An ad hoc network is a collection of wireless mobile hosts forming a temporary network without the aid of any fixed infrastructure. Indeed, an important task of an ad hoc network is to determine an appropriate topology over which high-level routing protocols are implemented. Furthermore, since the underlying topology may change with time, we need to design routing algorithms that effectively react to dynamically changing network conditions.
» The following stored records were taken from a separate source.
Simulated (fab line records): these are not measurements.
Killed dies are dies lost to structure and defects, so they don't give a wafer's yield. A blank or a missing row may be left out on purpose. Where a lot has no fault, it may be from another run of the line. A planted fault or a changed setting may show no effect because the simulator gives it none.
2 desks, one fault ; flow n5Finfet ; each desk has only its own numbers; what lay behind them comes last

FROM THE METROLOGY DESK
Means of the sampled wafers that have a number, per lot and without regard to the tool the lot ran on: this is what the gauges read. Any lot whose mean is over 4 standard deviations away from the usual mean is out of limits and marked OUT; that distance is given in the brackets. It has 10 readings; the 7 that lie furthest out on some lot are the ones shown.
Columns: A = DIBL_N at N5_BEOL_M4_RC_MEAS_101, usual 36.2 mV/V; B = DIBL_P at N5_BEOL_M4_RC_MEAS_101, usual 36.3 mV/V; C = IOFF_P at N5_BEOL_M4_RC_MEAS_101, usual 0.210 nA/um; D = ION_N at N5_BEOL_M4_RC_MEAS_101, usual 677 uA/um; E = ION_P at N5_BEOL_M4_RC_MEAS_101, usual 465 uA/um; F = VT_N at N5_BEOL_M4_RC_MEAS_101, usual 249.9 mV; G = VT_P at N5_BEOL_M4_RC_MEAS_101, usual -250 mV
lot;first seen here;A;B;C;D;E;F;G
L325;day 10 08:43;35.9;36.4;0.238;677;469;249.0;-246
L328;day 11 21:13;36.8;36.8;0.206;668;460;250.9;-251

The aim of this paper is to explore the limits of communication in
wireless mobile networks, concentrating on local-control algorithms
for topology control and routing. We analyze the performance of the
algorithms under three measures: *throughput*, which is the rate
at which packets can be delivered, *space overhead*, i.e. the
space necessary to buffer packets, and the total *energy* consumed
due to packet transmissions. Energy consumption is an important
performance measure for ad hoc networks since the battery power of
mobile nodes is usually limited.

We show that for * any* distribution of nodes in the 2-dimensional
Euclidean plane, a simple local algorithm allows to establish and
maintain a connected constant degree overlay network that contains
energy-efficient paths between every pair of nodes. We also present a
local routing algorithm that works for arbitrary overlay networks. We
show that for * any* sequence of network changes and packet
injections the algorithm is within a constant factor of the optimal,
with respect to both throughput and energy, when compared to what a
* best possible* routing schedule can achieve under the same
sequence of network changes and injections. We also extend our
algorithms and analyses for both topology control and routing to
account for transmission interference, an important
performance-limiting aspect of wireless communication.